‘The Good Fight’: Creators Explain the Show Casting Gary Carr…to Play Gary Carr
[Editor’s note: The following contains spoilers for “The Good Fight” Season 3, Episode 7, “The One Where Diane and Liz Topple Democracy.”]
In its third season, CBS All Access’s “The Good Fight” is breaking down barriers — figuratively, in addition to the literal explosions in its opening credits sequence. Creators Robert and Michelle King have packed each episode with moments which break the fourth wall in a number of respects, but the most overt way has a name: Gary Carr.
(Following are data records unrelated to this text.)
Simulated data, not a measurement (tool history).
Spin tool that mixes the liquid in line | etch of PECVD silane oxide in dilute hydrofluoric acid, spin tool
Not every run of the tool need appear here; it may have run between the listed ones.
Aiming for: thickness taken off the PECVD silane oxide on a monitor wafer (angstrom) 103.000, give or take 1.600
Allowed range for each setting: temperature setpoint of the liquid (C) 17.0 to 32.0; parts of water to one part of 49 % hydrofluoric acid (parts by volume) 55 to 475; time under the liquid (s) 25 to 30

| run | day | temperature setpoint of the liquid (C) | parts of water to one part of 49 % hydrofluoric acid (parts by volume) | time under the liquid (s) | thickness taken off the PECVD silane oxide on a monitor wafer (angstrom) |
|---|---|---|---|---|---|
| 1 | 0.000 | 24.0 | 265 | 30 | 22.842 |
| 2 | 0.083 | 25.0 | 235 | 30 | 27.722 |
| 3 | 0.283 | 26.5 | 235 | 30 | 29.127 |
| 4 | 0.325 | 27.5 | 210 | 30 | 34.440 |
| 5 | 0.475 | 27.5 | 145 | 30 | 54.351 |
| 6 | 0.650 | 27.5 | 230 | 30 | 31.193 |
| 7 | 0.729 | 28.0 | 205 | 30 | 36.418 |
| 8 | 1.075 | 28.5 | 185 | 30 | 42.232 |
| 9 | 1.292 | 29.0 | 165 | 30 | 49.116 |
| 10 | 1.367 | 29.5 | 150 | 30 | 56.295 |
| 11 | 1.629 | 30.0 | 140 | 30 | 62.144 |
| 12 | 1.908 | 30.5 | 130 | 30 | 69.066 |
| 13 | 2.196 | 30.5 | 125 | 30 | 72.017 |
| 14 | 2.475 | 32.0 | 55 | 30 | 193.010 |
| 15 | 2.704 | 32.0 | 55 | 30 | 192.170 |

Carr isn’t necessarily a household name in the United States, but TV fans are definitely familiar with the British actor’s work, especially after appearing as a truly scandalous love interest for Lily James in the fourth season of “Downton Abbey.” It was Carr’s work in HBO’s “The Deuce” which led the Kings to bring him in to discuss working together — and it turned out Carr was a fan of “The Good Fight.”
“This year is a meta year about TV and entertainment and the façade they have,” Robert King told IndieWire. “So we pitched this character of an actor researching a being a lawyer and following Lucca [played by Cush Jumbo] around. He said he was into it, and then when we were starting in, we just decided we wouldn’t mind doing it a little differently. So we asked Gary Carr if he didn’t mind playing Gary Carr, playing himself.”
Continued Robert, “to his credit he was excited and challenged by the idea of playing himself. I do think he played him a little more facile than who he is in person, so he’s not exactly playing himself, but he sure is playing Gary Carr.” Added Michelle King, “He was a tremendously good sport about the whole thing.”
Proof of that is the fact that Carr didn’t make any stipulations about how the fictional version of himself would be different from his real persona. “That was the shocking thing. He really just went for it,” Michelle said.
“Clearly he’s playing the character as a little bit of a silly actor,” Robert said. “He’s not a silly actor; he’s a very intelligent, smart actor. But I think he’s having fun satirizing the way British actors [are] when they come to America.”
One touch that added to the meta component is the fact that Jumbo, who plays Lucca, is actually British (though her American accent never wavers even after Carr drops his initial American persona.) “It’s a little bit of craziness,” Michelle said.
“The Good Fight”
CBS All Access
What proves fascinating about Carr’s casting in “The One Where Diane and Liz Topple Democracy” is that it begins as a fun meta in-joke, even accompanied by one of the show’s signature Jonathan Coulton-sung animated sequences recapping scenes from “Downton Abbey” that the show couldn’t legally air. But then, a key sequence at the end of the episode features Carr talking frankly about the inherent falseness of today’s media, even entertainment, and how that has spread to other aspects of society.
“One of the things that we’ve been pursuing all this year is entertainment’s culpability in turning politics more facile and stupid,” Robert said. “Entertainment either by celebrities handing [themselves] over to politics, or seeing all politics through an entertainment screen. And I think that that is the serious edge of all this comedy throughout the year is that – even through the current administration or the Democrats sucking up to the entertainment, the monsters in entertainment is all part of turning politics into entertainment.”
It’s heavy stuff, but nothing unfamiliar to the show’s ardent engagement with the madness of our current world, something that the Kings will continue to lean into when the show eventually returns for a fourth season.
“We try to keep it grounded with the character, and make it about how the characters are responding to the world around them. So as the world around them becomes more anarchic, then the characters naturally, especially Diane, are just going to continue reeling. So, I suspect it’s just going to get worse before it gets better,” Michelle said.
Continued Robert, “Yeah, I think there are two things at work here. One thing is that she is trying to reflect what is going on in the world and the feeling and the emotions we’re going through as the world she spins around it, and then the second thing is experimentation in TV because I do feel that a lot of TV has gotten very traditional… So one of the things we like to do is just making things a little bit more haywire, a little bit more anything can happen. What’s gonna happen next? You’re never quite sure.”
New episodes of “The Good Fight” are available Thursdays on CBS All Access.